Updated by jeremyevans0 (Jeremy Evans) over 4 years ago

  • Related to Bug #15753: unknown keyword when passing an hash to a method that accepts a default argument and a named argument added

Updated by jeremyevans0 (Jeremy Evans) over 4 years ago

Dan0042 (Daniel DeLorme) wrote:

So far the only edge case I can think of is related to keyword extension:

def my_puts(*args, out: $stdout, **kw)
  args << kw unless kw.empty?
  out.puts(*args) #args.last is KwHash, so it will be promoted to kwarg if out.puts supports keyword args
end
#behavior above may be acceptable, or:
def my_puts(*args, out: $stdout, **kw)
  args << kw.dup unless kw.empty? #dup to convert KwHash to Hash
  out.puts(*args)
end

There are probably many edge cases with this approach. Here's an example of one such edge case:

def foo(*args, **kw)
  [args, bar(kw)]
end

def bar(hash={}, skip: false)
  hash unless skip
end

# Ruby 2.6 behavior:
foo # [[], {}]
foo(:a=>1) # ArgumentError: unknown keyword: :a

Here, the intention is to pass the keyword arguments from one method as a positional hash to another method. This is one of the cases that currently breaks in 2.6, that will warn and break in 2.7, and that will be fixed in Ruby 3. With your approach, it will remain broken, since kw in foo will be implicitly converted to keyword arguments to bar.
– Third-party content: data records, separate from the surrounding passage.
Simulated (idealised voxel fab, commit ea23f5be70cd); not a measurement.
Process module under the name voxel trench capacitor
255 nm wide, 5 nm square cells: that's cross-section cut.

This leads to the same types of problems that keyword argument separation is designed to prevent. Any form of automatic conversion of positional hashes to keyword arguments and vice versa is going to have corner cases like these.

I understand that keyword argument separation is going to require updating some code. It is not going to be fully backwards compatible for methods that accept keyword arguments. The good news is that if you don't use keyword arguments in your methods, the behavior will remain backwards compatible. Additionally, any cases that will break will be warned about in Ruby 2.7 so you can update the related code.

Updated by Dan0042 (Daniel DeLorme) over 4 years ago

@jeremyevans0 (Jeremy Evans) First, thank you very much for taking your time to engage with me like this.

Here, the intention is to pass the keyword arguments from one method as a positional hash to another method. This is one of the cases that currently breaks in 2.6, that will warn and break in 2.7, and that will be fixed in Ruby 3. With your approach, it will remain broken, since kw in foo will be implicitly converted to keyword arguments to bar.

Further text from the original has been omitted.